The three main components of an embedded system are:
1. Hardware
2. Main application software
3. RTOS

2. What are the characteristics of embedded systems.

1. Single-functioned - An embedded system usually performs a specialized operation and does the same repeatedly. For example, A pager always functions as a pager.

2. Tightly constrained - All computing systems have constraints on design metrics, but those on an embedded system can be especially tight. Design metrics is a measure of an implementation's features such as its cost, size, power, and performance. It must be of a size to fit on a single chip, must perform fast enough to process data in real-time and consume minimum power to extend battery life.

3. Reactive and Real-time - Many embedded systems must continually react to changes in the system's environment and must compute certain results in real- time without any delay. Consider an example of a car cruise controller; it continually monitors and reacts to speed and brake sensors. It must compute acceleration or de-accelerations repeatedly within a limited time; a delayed computation can result in failure to control of the car.

4. Microprocessors based - It must be microprocessor or microcontroller based.

5. Memory-It must have a memory, as its software usually embeds in ROM. It does not need any secondary memories in the computer.

3. Explain the basic Structure of an Embedded System.

1. Sensor - It measures the physical quantity and converts it to an electrical signal which can be read by an observer or by any electronic instrument like an A2D converter. A sensor stores the measured quantity to the memory.

2. A-D Converter - An analog-to-digital converter converts the analog signal sent by the sensor into a digital signal.

3. Processor & ASICS - Processors process the data to measure the output and store it to the memory.

4. D-A Converter - A digital-to-analog converter converts the digital data fed by the processor to analog data

5. Actuator - An actuator compares the output given by the D-A Converter to the actual (expected) output. stored in it and stores the approved output.

4. What do you mean by Processors in a System.

A processor has two essential units -

1. Program Flow Control Unit (CU)
2. Execution Unit (EU)

The CU includes a fetch unit for fetching instructions from the memory. The EU has circuits that implement the Instructions pertaining to data transfer operation and data conversion from one form to another.

The EU includes the Arithmetic and logical Unit (ALU) and also the circuits that execute instructions for a program control task such as interrupt, or jump to another set of instructions. A processor runs the cycles of fetch and executes the instructions in the same sequence as they are fetchedfrom memory.

Processors can be of the following categories -

• General Purpose Processor (GPP)

1. Microprocessor
2. Microcontroller
3. Embedded Processor
4. Digital Signal Processor
5. Media Processor

• Application Specific System Processor (ASSP)
• Application Specific Instruction Processors(ASIPs) 
• GPP core(s) or ASIP core(s) on either an Application Specific Integrated Circuit (ASIC) or a Very Large Scale Integration (VLSI) circuit.

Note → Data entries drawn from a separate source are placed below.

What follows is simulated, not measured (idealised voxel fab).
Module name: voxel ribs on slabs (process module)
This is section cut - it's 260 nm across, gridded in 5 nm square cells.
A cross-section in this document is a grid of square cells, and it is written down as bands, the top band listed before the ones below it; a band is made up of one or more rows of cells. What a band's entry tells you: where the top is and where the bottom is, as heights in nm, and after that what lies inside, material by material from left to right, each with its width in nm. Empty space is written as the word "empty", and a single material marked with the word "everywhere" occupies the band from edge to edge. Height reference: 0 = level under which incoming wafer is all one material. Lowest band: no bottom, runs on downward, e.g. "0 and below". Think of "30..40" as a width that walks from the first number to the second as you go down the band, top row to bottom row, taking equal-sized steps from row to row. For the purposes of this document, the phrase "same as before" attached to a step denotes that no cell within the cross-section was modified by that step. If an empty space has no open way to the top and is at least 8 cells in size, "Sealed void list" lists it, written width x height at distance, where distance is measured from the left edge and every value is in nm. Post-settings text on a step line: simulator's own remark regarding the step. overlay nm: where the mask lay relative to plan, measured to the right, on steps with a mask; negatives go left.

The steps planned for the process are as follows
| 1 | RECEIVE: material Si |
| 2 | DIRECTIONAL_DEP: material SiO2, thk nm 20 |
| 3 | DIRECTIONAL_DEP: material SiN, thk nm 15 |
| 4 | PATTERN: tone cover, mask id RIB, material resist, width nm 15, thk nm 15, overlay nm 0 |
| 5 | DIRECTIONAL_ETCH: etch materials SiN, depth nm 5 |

5. How does an embedded system work?

The processor may be a microprocessor or microcontroller. Microcontrollers are simply microprocessors with peripheral interfaces and integrated memory included. Microprocessors use separate integrated circuits for memory and peripherals instead of including them on the chip. Both can be used, but microprocessors typically require more support circuitry than microcontrollers because there is less integrated into the microprocessor. The term system on a chip (SoC) is often used. SoCs include multiple processors and interfaces on a single chip. They are often used for high-volume embedded systems. Some example SoC types are the application- specific integrated circuit (ASIC) and the field- programmable gate array (FPGA).

Often, embedded systems are used in real-time operating environments and use a real-time operating system (RTOS) to communicate with the hardware. Near-real-time approaches are suitable at higher levels of chip capability, defined by designers who have increasingly decided the systems are generally fast enough and the tasks tolerant of slight variations in reaction. In these instances, stripped-down versions of the Linux operating system are commonly deployed, although other OSes have been pared down to run on embedded systems, including Embedded Java and Windows loT (formerly Windows Embedded).

6. What is an Embedded System Design?

A system designed with the embedding of hardware and software together for a specific function with a larger area is embedded system design. Steps in the Embedded System Design Process:

The different steps in the embedded system design flow/flow diagram include the following.

1. Abstraction: In this stage the problem related to the system is abstracted.

2. Hardware Software Architecture: Proper knowledge of hardware and software to be known before starting any design process.

3. Extra Functional Properties: Extra functions to be implemented are to be understood completely from the main design.

4. System-Related Family of Design: When designing a system, one should refer to a previous system-related family of design.

5. Modular Design: Separate module designs must be made so that they can be used later on when required.

6. Mapping: Based on software mapping is done. For example, data flow and program flow are mapped into one.

7. User Interface Design: In user interface design it depends on user requirements, environment analysis and function of the system. For example, on a mobile phone if we want to reduce the power consumption of mobile phones we take care of other parameters, so that power consumption can be reduced.

8. Refinement: Every component and module must be refined appropriately so that the software team can understand. Architectural description language is used to describe the software design.

1. Control Hierarchy
2. Partition of structure
3. Data structure and hierarchy
4. Software Procedure

7. Challenges in Embedded System Design.

A system designed with the embedding of hardware and software together for a specific function with a larger area is embedded system design. In embedded system design, a microcontroller plays a vital role. Micro-controller is based on Harvard architecture, it is an important component of an embedded system. External processor, internal memory and i/o components are interfaced with the microcontroller. It occupies less area, less power consumption. The application of microcontrollers is MP3, washing machines.

While designing any embedded system, designers face lots of challenges like as follows,

1. Environment adaptability
2. Power consumption  
3. Area occupied
4. Packaging and integration
5. Updating in hardware and software
6. Security

There are various challenges the designers face while testing the design like Embedded hardware testing, Verification stage, Validation Maintainability.

8. Explain the various form of memories present in a system Various forms of memories are

RAM(internal External)
ROM
PROM
EEPROM
Flash
Cache memory
EEPROM or flash
External ROM or PROM for embedding software
RAM Memory buffers 

Caches (in superscalar microprocessors)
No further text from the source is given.